Barristers are under pressure at the moment, for a wide variety of reasons. We complain vigorously about government interference in the funding of litigation, and significant changes in the rules governing our profession, but one of the major reasons for the pressure might be just plain bad management

 

The Bar is a notoriously conservative profession, and for years any chambers which have taken a progressive approach to the management of their business have run the risk that those in authority would disapprove. In a small profession, even unspoken criticism can have a real effect. Now that the pressures are affecting so many barristers’ chambers, the Bar as a profession is starting to notice that we are all running businesses (or should be), and that therefore we may have to take heed of some normal business principles. Of course, for many it is too late; chambers have been collapsing over the last few years, or merging in an attempt to avoid dissolution.

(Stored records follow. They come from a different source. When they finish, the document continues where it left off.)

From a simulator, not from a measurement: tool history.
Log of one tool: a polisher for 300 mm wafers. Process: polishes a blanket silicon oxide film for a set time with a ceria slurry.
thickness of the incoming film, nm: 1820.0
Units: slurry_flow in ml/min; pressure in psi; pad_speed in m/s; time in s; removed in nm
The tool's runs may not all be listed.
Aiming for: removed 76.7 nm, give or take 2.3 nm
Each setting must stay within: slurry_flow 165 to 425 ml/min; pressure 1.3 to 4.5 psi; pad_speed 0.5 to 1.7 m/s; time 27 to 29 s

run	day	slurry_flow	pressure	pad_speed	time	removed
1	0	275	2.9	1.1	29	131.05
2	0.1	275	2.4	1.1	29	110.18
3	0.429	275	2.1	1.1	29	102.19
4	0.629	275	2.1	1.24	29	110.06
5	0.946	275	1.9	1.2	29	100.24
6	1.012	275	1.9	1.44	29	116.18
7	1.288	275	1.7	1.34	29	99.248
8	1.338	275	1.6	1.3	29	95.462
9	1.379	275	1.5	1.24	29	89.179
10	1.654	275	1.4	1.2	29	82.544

One of the fundamental aspects of ordinary business management is recruitment. It is frequently, if not universally, considered to be inappropriate to “poach” barristers from other chambers, although most businesses would consider head-hunting to be a normal part of their lives. Recruitment and selection of personnel is a specialised business, and chambers may find that they either have to take advice from recruitment professionals, or employ recruitment consultants. That would necessarily involve individual barristers being identified as suitable, approached with a view to moving to join an alternative set, and possibly even being offered incentives to make an attractive package. Some chambers have detailed remuneration packages for pupils, and that might have to extend to qualified barristers at all levels of experience.
Interestingly, we have started to see barristers moving chambers on a more regular basis. It has been, and probably still is, our tradition that you join a set of chambers with a view to staying there for life, but that may change. It is becoming a matter of survival to find a chambers which gives the individual the best chance of building a career. Therefore, those barristers who have an understanding of the importance of running a good business will start to assess their opportunities. For example, it may become relevant to examine all aspects of one’s own chambers, and various others, in order to assess career opportunities. That will involve a consideration of  management and administration, including the quality of the systems of public relations, marketing, fee collection, staffing, recruitment and selection. It is already expected by some chambers that they would want to see an applicant’s accounts for the last few years, and also would need to be reassured about health; all perfectly normal for any business, particularly one which provides a people-based service.

 

 

 

Of course, many traditional barristers would take issue with the notion that chambers operate a business; we are a profession, and must not lose sight of that fact. I agree with that view, but see a very obvious compromise, which is that we are running businesses providing professional services. Provided we all remember that commercial pressures must not intrude inappropriately, we should be able to combine good business practices with high professional standards.

Of course, a weakness of the profession in this area has always been that all barristers in chambers are self-employed, and the conservative view is that therefore each individual has an absolute right to manage his or her own affairs with minimum regard to the overall interests of chambers. More progressive chambers may now take a more corporate view, and ask members to put the interests of the corporation on a par with their own.

Another traditional perception is that a tenancy in chambers is a job for life. Part of the reason for this is the notion that, because barristers are not partners, there is no mechanism to ask a member to leave. An alternative explanation may be that, in the past, the pressures have never been so severe that chambers require to operate at maximum efficiency in order to survive; in today’s climate, that attitude may have to change.

Good recruitment may be one of the essential changes which the Bar must make in order to continue to provide a service of real importance. That may mean that “poaching” becomes an out-dated word, and that head-hunting develops into a respectable part of our business/professional world. If it did, we would gradually create high quality organisations, offering first rate services.